Statistics from a 27M game sample

Hi!

I managed to download the full JSON dataset from @za3k OGS database dump…

…and to reduce it at a convenient size to calculate some stats on it.

I’ve been able to convert 27085332 records. I may have lost some, I hope less than 2000.
There are 26935658 OGS games and 149674 uploaded SGF.
I’m going to focus on OGS games only, since SGF are less interesting for me and they may have weird data (as an example, someone uploaded some SGF apparently with huge boards: 100x100, 666x666, 1000x1000).

Here is my first bit: which boards were used on OGS?
I already did that analysis on a small sample
https://forums.online-go.com/t/can-we-get-an-sgf-database-dump/38837/46
but here is the full monty! :smiley:

Apparently there still are some unesplored places on this map!

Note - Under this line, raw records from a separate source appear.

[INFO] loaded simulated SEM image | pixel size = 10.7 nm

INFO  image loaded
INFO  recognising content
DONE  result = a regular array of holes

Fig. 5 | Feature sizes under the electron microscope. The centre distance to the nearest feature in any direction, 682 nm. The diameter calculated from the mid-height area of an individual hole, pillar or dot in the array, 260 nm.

Here is the result when we remove standard boards (9x9, 13x13 and 19x19):

Top choice is 5x5.

Board Games
19x19 12739207
9x9 10647310
13x13 3412104
5x5 41350
15x15 13957
7x7 11244
25x25 10161

I’ll update this thread when I have something new to share.

27 Likes

In the other thread I shared various move frequency diagrams from the 100k-sample, here is one using all 10 837 323 non-handicap 19x19 games in the dataset:

image

Click on the image for an interactive diagram where you can move the slider yourself to see the frequency throughout moves 1-300 animated, it’s quite pretty to look at!

Edit: The site where I hosted the diagram updated and now the data is super slow to load for some reason, so the page will be blank for a minute before the diagram appears.

I also searched for some games with special properties, such as ones with many consecuctive moves on the first line. I was hoping to find stuff like these, legitimate games that just happen to show a nice pattern:

16 consecutive moves on the first line

15 consecutive moves on the second line

But of course, these soon get beaten by garbage games like these:

24 consecutive moves on the first line

36 consecutive moves on the second line

(I stopped searching after I found these, likely there is even bigger garbage later in the collection, but I don’t find that very interesting)

If anyone has suggestions for other stats/special games that would be interesting and not too hard to check, let me know! My old computer takes about one hour to chew through the entire 82 GB json file, kind of quicker than I was expecting.

15 Likes

I’m amazed that 17x17 didn’t make the top 7 considering it used to be the main board size I would have thought it would still see some play…

4 Likes

Maybe the obvious things would be like histograms of

  • wins losses by Black or White, either split by Komi handicap etc. (probably the summary data is already in one of anoeks rating update threads though)
  • wins by score and how much, or by resignations etc.
  • lengths of games, which would have various bumps at common time settings.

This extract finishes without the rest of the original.